We’ve seen this cycle for two years now where the team insists they can build a bullpen with little investment. In both 2021 and 2022, they made one single somewhat notable relief addition that they saw as a value in Alex Colomé and Emilio Pagán, and in both cases it can be argued that there wasn’t another player as destructive to the team’s success as these two in their respective seasons. In both cases, by season’s end, the Twins had a respectable bullpen. In 2021 it was far too late as the Twins were out of contention. In 2022, the Twins were able to hang around despite countless crippling losses along the way.
In 2023, the Twins have a perfect set of circumstances to come to the conclusion that this cannot happen for a third year in a row. Having lost Carlos Correa and Gio Urshela, the Twins will be without two of their top four hitters in wRC+ from 2022. Some fans continue to cite better health and breakouts from young players to make up this gap, but every projection strongly disagrees. Also consider that while the Twins waited on Correa, just about every other impact free agent found a home elsewhere. The Twins are now left with $20-30m left to spend to get to 2022 levels and no everyday players to spend it on.
The goal now should be straightforward: Improve whatever areas of weakness you can. With a returning bullpen of Duran, Jax, Lopez, Thielbar etc. the Twins should be in better shape in this regard than prior seasons. Still, filler arms such as Trevor Megill have a place, and it’s hard to know what to expect from Jorge Alcala who missed all of 2022 with elbow issues. There are also several intriguing arms remaining on the free agent market.
In true Twins fashion, they could take a flier on a bounceback candidate like Craig Kimbrel. Kimbrel blew 5 saves in 2022 and was left off of the Dodgers postseason roster, but his “down” season still consisted of a 3.75 ERA, well over a strikeout per inning, .60 HR/9, and a mid to high 90s fastball. The Twins don’t need Kimbrel to come in and close despite his preference to do so. He may wind up having to take whatever deal he can to reestablish his value, and the Twins could use some upside in case someone like Duran stumbles or misses time.
They could also still use a second left-handed reliever to pair with Thielbar. They could gamble on longtime great Zack Britton who’s thrown just 19 innings the last two seasons but has always been death on lefties. They could also bet on 2022 breakout Matt Moore whose 1.95 ERA in 74 innings was simply dominant.
There are several other situational or high upside arms remaining such as a reunion with Michael Fulmer to match up against right handed heavy lineups. They could throw money at once lockdown relievers Trevor Rosenthal, Corey Knebel, or Alex Reyes. They should reasonably have 1-2 spots in the bullpen pecking order to take a chance or two like this to try to avoid the early season meltdowns we’ve seen so many times.

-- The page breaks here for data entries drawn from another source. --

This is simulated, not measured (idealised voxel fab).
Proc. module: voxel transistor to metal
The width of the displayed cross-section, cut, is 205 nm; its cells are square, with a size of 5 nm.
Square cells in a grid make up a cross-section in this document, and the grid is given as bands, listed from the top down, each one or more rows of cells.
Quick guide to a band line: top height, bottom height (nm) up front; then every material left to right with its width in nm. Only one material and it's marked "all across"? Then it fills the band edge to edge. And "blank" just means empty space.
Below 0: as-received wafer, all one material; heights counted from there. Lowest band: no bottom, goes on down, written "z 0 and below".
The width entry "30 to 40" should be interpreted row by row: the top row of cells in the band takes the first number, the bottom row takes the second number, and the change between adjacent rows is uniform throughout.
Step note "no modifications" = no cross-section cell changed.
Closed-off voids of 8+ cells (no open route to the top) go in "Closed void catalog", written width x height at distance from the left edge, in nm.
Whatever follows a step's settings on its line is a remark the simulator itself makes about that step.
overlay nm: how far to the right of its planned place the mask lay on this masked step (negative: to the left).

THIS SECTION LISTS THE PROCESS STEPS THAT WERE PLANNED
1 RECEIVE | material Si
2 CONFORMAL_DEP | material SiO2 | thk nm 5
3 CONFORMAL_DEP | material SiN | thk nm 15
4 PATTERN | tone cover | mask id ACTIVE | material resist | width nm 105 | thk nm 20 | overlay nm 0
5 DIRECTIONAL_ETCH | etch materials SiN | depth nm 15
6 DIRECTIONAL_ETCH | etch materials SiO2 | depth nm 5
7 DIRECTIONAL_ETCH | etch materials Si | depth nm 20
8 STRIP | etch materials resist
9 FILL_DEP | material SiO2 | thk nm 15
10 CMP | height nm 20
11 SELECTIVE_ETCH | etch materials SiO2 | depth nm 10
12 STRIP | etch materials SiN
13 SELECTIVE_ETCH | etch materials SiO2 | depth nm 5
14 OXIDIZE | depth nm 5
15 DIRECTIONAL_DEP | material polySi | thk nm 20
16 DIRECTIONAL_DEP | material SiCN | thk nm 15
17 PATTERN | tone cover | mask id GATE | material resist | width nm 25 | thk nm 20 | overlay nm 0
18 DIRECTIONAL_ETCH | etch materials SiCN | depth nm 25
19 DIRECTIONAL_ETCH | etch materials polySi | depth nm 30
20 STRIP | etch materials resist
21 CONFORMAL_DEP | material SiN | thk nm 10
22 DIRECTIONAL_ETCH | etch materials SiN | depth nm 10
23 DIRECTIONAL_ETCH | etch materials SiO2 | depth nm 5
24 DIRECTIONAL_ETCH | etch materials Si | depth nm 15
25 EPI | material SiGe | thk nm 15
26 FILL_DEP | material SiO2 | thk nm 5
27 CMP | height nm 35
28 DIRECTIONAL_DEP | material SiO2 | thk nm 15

While none of these arms are sure fire bullpen aces, one thing is for certain: the Twins have a lot of money to spend to get to 2022 levels which should absolutely be reached again. They also have little to spend it on for the rotation or position player side. Given how big of a problem the bullpen has been in recent years, that money would be better spent trying to avoid the yearly early catastrophe’s we’ve grown accustomed to. With how much they’ve lost from the lineup, they may not be able to afford it this year.